Fourth Annual San Diego Student Festival Preview

Beth Accomando
Students waiting for last year's parade

This year's festival expands to nearly 400 students

The Fourth Annual San Diego Student Shakespeare Festival is not a film event but it combines two of my passions -- Shakespeare and education -- so I just had to share information about the event. Plus Shakespeare has provided the basis for many a film and this event does have a certain cinematic flair so I won't feel too guilty about including it in a film blog.

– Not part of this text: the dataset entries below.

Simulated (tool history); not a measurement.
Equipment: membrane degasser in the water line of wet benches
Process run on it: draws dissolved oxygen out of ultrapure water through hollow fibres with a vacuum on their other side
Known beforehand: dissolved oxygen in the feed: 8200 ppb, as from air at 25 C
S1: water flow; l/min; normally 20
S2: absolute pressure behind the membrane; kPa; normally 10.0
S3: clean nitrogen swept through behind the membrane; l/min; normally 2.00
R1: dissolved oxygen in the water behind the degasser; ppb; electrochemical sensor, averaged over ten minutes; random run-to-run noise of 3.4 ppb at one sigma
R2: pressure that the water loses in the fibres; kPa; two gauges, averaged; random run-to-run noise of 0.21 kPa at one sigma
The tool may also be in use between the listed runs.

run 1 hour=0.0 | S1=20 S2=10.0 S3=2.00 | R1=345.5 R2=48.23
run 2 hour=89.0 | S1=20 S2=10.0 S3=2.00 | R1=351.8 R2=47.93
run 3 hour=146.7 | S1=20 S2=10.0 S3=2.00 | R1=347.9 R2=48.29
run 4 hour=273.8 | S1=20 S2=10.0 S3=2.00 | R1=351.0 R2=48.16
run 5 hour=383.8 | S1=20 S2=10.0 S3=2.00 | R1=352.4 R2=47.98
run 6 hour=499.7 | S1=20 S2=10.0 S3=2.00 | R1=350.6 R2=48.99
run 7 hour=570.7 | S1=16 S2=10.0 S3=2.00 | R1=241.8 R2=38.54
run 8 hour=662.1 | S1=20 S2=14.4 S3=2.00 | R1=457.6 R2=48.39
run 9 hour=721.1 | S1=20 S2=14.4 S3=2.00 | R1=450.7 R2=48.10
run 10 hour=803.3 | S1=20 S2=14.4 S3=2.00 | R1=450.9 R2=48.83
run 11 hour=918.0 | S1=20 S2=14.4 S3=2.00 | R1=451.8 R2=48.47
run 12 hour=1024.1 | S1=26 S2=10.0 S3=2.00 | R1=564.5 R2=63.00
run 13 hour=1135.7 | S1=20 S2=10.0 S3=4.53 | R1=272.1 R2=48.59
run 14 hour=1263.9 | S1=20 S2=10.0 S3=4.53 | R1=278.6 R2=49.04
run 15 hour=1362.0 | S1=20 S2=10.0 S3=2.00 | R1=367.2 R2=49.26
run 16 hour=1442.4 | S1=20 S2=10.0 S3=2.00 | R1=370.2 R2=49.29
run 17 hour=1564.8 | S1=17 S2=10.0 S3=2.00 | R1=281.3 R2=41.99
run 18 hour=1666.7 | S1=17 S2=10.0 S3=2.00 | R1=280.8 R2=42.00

This showcase of students performing Shakespeare begins at 12:30 this Saturday April 25 at the Organ Pavilion in Balboa Park. The day begins with opening ceremonies in the Organ Pavilion with the students then forming a parade to take them and the crowd to the multiple stages along the Prado. Performances run from 1:00pm to 3:00pm. I have been helping with this event since its inception because I believe that kids can not only learn from performing Shakespeare they can enjoy it as well. Now in its fourth year, this event is the dream project of the San Diego Shakespeare Society, a group of fabulous volunteers who work long and hard to bring the Bard to schools, young people, and San Diego in general. The Festival brings together kids from kindergarten through high school as well as some home schools to perform Shakespeare in the park. My parents took me to see plays at the Old Globe Theatre from the time I was six and had me playing a Shakespeare board game from about the same time. So I grew up with a love for the Bard's plays. The festival is an absolute delight as kids as young as five and six perform Shakespeare with a fearless passion. Some of the elementary school teachers have told me that when you present Shakespeare to kids this young and you tell them they can do it, they believe you and they are not scared of the text. The confidence with which many of these students perform is impressive and downright inspiring. And if any adults out there think the Bard is stuffy or off-putting ot even a bit scary, this festival may just change your mind. The Shakespeare Society also points out that this event provides a great educational experience for the students involved, and with so many schools reducing their focus on arts and literature, this proves how valuable both can be to a child's education. So come and join the celebration and enjoy some fine performances as well.

Beth Accomando
A student performs a scene from As You Like It at last year's festival.